Edwards curves

22 Apr 2024

Twisted Edwards curves has a form of \(ax^2 + y^2 = 1 + dx^2y^2\) (for fields with characteristic not 2) where the curve order can be represented as \(l \cdot 2^c\), where \(c\) is a natural number, \(l\) is a big prime number.

For the classical EdDSA signature algorithm it uses the Ed25519 curve over the prime field \(F_{2^{255}-19}\) with definition: \(-x^2+y^2=1-\frac{121665}{121666}x^2y^2\). The reason of this another one curve creation is the optimization of this curve efficiency compared to the other popular curves. And, while talking about EdDSA algorithm it’s required to highlight that it does not require any PRNG because the signature one-time keys is deterministically generated using message and private key.

Let me show you how EdDSA protocol is related to the classical Schnorr authentication protocol.

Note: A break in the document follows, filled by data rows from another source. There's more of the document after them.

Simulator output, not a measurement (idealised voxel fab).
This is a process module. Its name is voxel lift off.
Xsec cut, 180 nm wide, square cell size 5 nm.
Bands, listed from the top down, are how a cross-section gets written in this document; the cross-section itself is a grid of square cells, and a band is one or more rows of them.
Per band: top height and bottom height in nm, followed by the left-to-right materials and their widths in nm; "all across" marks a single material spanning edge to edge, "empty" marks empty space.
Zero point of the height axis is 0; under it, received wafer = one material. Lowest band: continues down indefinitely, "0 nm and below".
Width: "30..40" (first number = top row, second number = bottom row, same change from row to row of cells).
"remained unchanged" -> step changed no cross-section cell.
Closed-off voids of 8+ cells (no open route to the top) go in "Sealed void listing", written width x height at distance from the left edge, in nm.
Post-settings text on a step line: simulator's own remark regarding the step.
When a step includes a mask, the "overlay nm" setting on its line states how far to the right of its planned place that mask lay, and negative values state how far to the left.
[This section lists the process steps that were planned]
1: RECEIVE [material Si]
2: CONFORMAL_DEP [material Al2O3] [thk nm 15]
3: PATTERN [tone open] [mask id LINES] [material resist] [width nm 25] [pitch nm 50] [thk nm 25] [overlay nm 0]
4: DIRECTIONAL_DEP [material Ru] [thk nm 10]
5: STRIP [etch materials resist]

The Schnorr authentication protocol was presented in 1991 with the following form:

• Alice owns a secret value \(k\) and shares the public key \(K = kG\), where \(G\) is the group generator. Alice’s goal is to prove to the Bob the knowledge of \(k\) that corresponds to the provided public key \(K\) without revealing any private information.
• Alice generates random key \(a\) and sends \(A = aG\) to Bob.
• Bob generates random challenge \(c\) and sends it to Alice.
• Alice calculates the response \(r = a + kc\) and sends is back to the Bob.
• Bob checks that \(rG = A + cK\).

Later, after presenting of the Fiat-Shamir heuristics, where for the challenges generation prover can use the hash of input data such that verifier can also calculate, it becomes able to describe Schnorr authentication protocol in the non-interactive form:

Alice’s flow:

• Generate random key \(a\) and public \(A = aG\).
• Calculate challenge \(c = Hash(A)\).
• Calculates the response \(r = a + kc\).
• Send \((A, r)\) to the Bob.

Bob’s flow:

• Calculate challenge \(c = Hash(A)\).
• Check that \(rG = A + cK\).

Obviously, using such algorithm we can add the message to the challenge generation and get the signature algorithm. So, later, using the Ed25519 curve, the EdDSA signature protocol has been presented:

Alice’s flow:

• Calculate \(a = Hash(Hash(k), m)\), \(ch = Hash(aG, K, m)\) and \(r = a + ch\cdot k\).
• Send signature \((aG, r)\).

Bob’s flow:

• Calculate \(ch = Hash(aG, K, m)\).
• Check that \(2^c\cdot rG = 2^c\cdot aG + 2^c ch\cdot K\). The \(2^c\) cofactor is used to increase the security of the equation: it ensures that all points are in the lager prime curve subgroup.